Phoma risk is not a problem, as the spring crop has a short vegetative period and specific temperature requirements are not met, as the crop only takes about 150 days to grow.


Modern hybrid varieties such as Lagonda and Lumen have greatly improved the establishment and economics of growing spring oilseed rape.

Lagonda marks a particular step forward, with a yield of 112% of control, an oil content of 44.2% and excellent spring vigour, allowing it to quickly grow away from pest attack.

Another strong contender is Lumen, which sits at 105% of control, with an oil content of 44.7%.

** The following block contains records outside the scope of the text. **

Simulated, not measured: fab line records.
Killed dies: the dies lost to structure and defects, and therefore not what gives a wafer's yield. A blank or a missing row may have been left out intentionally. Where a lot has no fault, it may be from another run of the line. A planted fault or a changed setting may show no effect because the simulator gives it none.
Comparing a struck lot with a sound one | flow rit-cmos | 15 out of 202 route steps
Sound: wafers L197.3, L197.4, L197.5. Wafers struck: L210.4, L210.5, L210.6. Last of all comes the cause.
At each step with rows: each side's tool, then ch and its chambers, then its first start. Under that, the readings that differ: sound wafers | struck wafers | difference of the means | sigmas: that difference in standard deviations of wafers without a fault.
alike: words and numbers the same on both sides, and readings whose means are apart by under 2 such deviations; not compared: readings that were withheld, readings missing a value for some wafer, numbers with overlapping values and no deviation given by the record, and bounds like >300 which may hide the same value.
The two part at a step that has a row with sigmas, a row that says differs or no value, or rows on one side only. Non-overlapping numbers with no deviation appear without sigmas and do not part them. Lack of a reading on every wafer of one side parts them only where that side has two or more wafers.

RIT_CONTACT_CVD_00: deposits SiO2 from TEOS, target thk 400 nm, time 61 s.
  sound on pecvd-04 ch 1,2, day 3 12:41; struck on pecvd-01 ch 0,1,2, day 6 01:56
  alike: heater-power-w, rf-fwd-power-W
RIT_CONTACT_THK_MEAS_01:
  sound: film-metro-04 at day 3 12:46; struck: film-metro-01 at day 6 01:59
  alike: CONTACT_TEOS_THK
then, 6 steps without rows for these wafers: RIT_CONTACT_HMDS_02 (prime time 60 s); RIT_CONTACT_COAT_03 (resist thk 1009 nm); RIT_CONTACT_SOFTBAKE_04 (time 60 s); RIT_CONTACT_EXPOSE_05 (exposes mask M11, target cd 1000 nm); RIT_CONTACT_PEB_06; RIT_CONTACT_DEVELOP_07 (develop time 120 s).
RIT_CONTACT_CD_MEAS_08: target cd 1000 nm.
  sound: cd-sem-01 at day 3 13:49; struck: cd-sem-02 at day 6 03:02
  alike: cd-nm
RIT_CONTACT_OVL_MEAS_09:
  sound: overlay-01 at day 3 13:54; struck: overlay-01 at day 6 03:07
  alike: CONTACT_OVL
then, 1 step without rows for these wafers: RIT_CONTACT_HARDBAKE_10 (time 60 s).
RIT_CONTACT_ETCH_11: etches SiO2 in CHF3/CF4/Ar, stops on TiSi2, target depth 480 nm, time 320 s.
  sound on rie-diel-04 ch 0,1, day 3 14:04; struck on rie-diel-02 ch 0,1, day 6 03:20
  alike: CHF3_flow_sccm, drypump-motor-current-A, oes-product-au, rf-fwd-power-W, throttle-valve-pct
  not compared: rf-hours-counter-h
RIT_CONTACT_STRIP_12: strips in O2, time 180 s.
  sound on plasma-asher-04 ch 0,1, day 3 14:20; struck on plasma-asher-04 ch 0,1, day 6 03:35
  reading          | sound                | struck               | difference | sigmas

“It’s another high-vigour variety, quickly establishing a strong rooting system with early leaf set, which helps to ensure maximum plant survival against potential flea beetle attack,” says Mr Farr.

Drilling dates and rates

Tolerance of colder conditions from modern varieties now allow earlier drilling dates, enabling crops to become established well before flea beetles are active.

Drilling should take place at the end of March/early April at a rate of 70 seeds/sq m, with the aim of achieving a plant population of about 55-65 plants/sq m.

However, growers should be prepared to increase this on questionable seed-beds and heavy or light ground, says Mr Farr.

Growers should try to resist the temptation to drill too early, as temperature and day length will act against the newly sown seedlings, with slowly emerging plants unable to outcompete weed and pest infestations, he adds. 


The crop will be ready when 90% of the seed in the mid-third of pods on the main stem are a red to dark brown in colour. The temptation to desiccate or swath early should be avoided, otherwise oil content will be jeopardised.

“Managed properly, the early maturity and excellent seed retention of modern hybrid spring oilseed rape varieties will allow for an extended harvesting window, which can help simplify autumn management and workload considerably,” advises Mr Farr.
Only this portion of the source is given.